The epistle that Paul wrote to the Christians in Rome was a letter he intended to be sent, not to one, but to a number of church communities scattered throughout the city.

Therefore, he knew that he was writing to diverse audiences that did not always agree with one another. He also knew that he was, if you will, coming in on the middle of a conversation. These Christians were not blank slates. They had been living their lives in a variety of cultures both political and religious. Some had been raised as Roman citizens, required to sacrifice to the empire’s gods. Others had been raised in the synagogue, telling the stories of Moses and the children of Israel, following a prescribed set of laws. How do you think that these people, Gentiles or Jews, reacted when told by Paul that none of what they had done would make them right with God? It is not easy to give up old habits.

Look Right
An important part of the Lenten journey is learning to reject old patterns and old ways of being that keep us from accepting God’s gift of grace and new life.  But before we reflect on one such challenge, Paul’s challenge to the law, let us first think about how difficult and challenging it is to change something more mundane; something like crossing the street.

If one was raised in North America one learned, as a child, to cross the street looking first to the left, and then to the right. Why? In North America cars, by law, drive on the right hand side of the road. So, when we travel to the British Isles, something that is second nature to us — crossing, can become dangerous and life threatening. When stepping off the curb we must first look to our right lest we are hit by oncoming traffic. In London they recognize this is a major problem for foreign visitors. If you look down while standing at an intersection you will often see stenciled, in large white letters, the admonition “LOOK RIGHT.”

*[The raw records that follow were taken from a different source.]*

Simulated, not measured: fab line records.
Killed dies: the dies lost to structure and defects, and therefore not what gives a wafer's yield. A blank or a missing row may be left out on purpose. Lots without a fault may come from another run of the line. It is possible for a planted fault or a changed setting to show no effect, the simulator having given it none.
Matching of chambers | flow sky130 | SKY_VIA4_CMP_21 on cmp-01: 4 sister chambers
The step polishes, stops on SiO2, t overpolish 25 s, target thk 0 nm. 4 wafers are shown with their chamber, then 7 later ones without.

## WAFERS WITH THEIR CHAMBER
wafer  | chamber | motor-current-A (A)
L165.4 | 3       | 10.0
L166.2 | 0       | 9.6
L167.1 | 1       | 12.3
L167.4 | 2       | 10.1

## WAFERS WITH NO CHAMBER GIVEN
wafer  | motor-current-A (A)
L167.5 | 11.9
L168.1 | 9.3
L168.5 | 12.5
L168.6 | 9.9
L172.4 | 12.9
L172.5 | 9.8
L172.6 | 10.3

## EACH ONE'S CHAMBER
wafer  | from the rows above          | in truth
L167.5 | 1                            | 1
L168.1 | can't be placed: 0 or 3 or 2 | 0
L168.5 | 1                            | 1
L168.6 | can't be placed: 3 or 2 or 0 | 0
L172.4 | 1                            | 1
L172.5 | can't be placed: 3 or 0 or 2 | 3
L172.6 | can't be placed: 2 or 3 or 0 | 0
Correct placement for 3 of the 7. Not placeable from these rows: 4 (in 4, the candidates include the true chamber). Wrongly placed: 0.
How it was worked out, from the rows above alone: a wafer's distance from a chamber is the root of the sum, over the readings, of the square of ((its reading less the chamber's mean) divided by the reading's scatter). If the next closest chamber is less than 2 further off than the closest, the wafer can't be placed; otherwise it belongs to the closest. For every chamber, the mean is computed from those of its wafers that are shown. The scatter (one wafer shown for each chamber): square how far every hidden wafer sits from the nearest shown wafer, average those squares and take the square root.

The old way of thinking about Abraham, Paul tells us, is to think that Abraham was honored and praised by God by his works. Paul wanted people to look in a different direction. Look not to the works of the law, but look to faith.

Father Abraham
Abraham was claimed as the father of the children of Israel. However, there was always a problem with Abraham. He had lived before the giving of the Torah, the law, to Moses. How, then, could they say that Abraham had been honored by God for observing the law? For the author of Ecclesiasticus, Sirach, it was not a problem. He simply ignored this reality and declared “Abraham was the great father of a multitude of nations, and no one has been found like him in glory. He kept the law of the Most High” (Sirach 44:20). Likewise, for Paul, this was not a problem. He saw in Abraham a father, but not a father in the law but rather a father in the faith. It was crucial for Paul that he recast Abraham and challenge Christians to see, in Abraham, a model of a faithful servant of God.

I suspect that there were times that many of the Jewish Christians felt as though they were foreign visitors needing a “LOOK RIGHT” reminder. Here is Paul telling them that Abraham was not justified by his works. What’s more, he declares that the law brings wrath. How can this be? Likewise, how can Gentile Christians claim Abraham as their father?

Abraham was the father of many nations; but Abraham was righteous in the eyes of God, not because he had followed the law (which of course had not been given), nor because he had earned that righteousness (that, after all, is impossible.) No Abraham, Paul observes, was made right with God through God’s gracious gift and because Abraham believed God. We are justified by grace through faith.

Things that Do Not Exist 
Paul had experienced God’s amazing, unbelievable, overflowing love and forgiveness. How could God, in Jesus Christ, have forgiven him for all the evil that he had done? How could God accept the one who had sought to murder the disciples of Jesus? Because that is who our God is. For Paul, justification by grace was a theological concept only after it had been a life changing, throw-you-to-the-ground, awe-filled experience. God had offered him new life, and he had believed.

Paul had been raised to think that if he worked hard enough and followed the law, he would find himself right before God. In his letter to the church in Philippi, he records that he had every reason to boast. I was “circumcised on the eighth day, a member of the people of Israel, of the tribe of Benjamin, a Hebrew born of Hebrews; as to the law, a Pharisee; as to seal, a persecutor of the church; as to righteousness under the law, blameless” (Philippians 3:5-6). Paul came to understand that he had viewed all of this as “wages.” With God as his master, he was working to earn salvation.  But when he met Jesus on that Damascus road he saw that God is not that kind of master. We do not earn our salvation. Rather, salvation is a gift. “Yet whatever gains I had, these I have come to regard as loss because of Christ” (Philippians 3:7).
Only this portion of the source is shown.